Teuila Fuatai is a reporter for the NZ Herald

Northland pours $31m into pokies

Punters dropped nearly $31.5 million into Northland pokie machines last year - about $86,000 each day.

Figures from the Department of Internal Affairs revealed gaming machine expenditure fell in the 12 months to December by about $595,500, while the number of pokie machines dipped slightly to 2748.

Addiction services provider Nga Manga Puriri Trust said Northland's large number of pokie machines put young people at risk.

"Gambling addiction already exists within youth culture,'' trust spokeswoman Leyla Lyndon-Tonga said.

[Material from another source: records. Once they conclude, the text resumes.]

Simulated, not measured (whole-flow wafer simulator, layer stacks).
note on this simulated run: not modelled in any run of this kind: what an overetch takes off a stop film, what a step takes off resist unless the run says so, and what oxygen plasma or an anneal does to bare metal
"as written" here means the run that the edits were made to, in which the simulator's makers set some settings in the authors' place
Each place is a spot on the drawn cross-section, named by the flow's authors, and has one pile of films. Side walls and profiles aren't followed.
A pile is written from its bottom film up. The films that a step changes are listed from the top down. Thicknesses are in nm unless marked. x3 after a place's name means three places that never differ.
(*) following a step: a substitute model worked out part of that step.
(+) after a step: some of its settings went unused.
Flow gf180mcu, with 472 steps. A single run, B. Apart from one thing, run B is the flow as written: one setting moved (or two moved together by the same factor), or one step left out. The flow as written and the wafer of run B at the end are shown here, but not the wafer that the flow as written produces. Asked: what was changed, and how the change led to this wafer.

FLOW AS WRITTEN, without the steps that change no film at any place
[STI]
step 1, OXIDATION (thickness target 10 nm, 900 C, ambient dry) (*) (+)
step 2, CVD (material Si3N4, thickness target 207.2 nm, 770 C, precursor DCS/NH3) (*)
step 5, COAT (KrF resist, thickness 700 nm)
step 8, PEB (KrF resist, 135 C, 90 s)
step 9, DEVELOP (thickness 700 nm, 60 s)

We want to see sinking-lid policies that will help reduce the enormous social cost of problem gambling. Andree Froude, Problem Gambling Foundation spokeswoman "Their computer literacy is a lot more advanced than it was say 10 years ago, which places them at a higher risk given that pokie machines are electronic machines."

The prevalence of machines in the Far North was a major issue, Mrs Lyndon-Tonga said.

Figures showed there were 343 gaming machines in the Far North last year, compared to 71 in Kaipara and 343 in Whangarei.

"The Far North has high deprivation, high poverty and the highest number of pokie machines [in Northland]. This places young people in those areas at an even higher risk of developing gambling addictions," she said.

Nationally, Kiwis spent nearly $840 million on pokie machines last year - $27.1 million (3.1 per cent) less than the previous year.

The number of gaming machines declined nationally, from 18,133 to 17,670. There were also 29 fewer gaming machine venues compared with 2011.

The Problem Gambling Foundation said the figures were encouraging.

"It certainly indicates that people are starting to understand about pokie machines and how addictive and dangerous they are," spokeswoman Andree Froude said.

"We want to see sinking-lid policies in place in our communities and that will help reduce the harm and enormous social cost and impact of problem gambling."

Thirty-seven per cent of gaming machine proceeds must be returned to the community, according to the Gambling Act.

Ms Froude said about 40 per cent of money dropped into pokies was spent by people who had a gambling problem and many punters who lost money could not afford it.

Research also showed pokie machines were concentrated in poorer areas.

The Problem Gambling Foundation has warned that proposed changes to the Gambling Act, which would enable bar owners to take profit on pokie machines, if implemented, would result in an increase in problem gambling.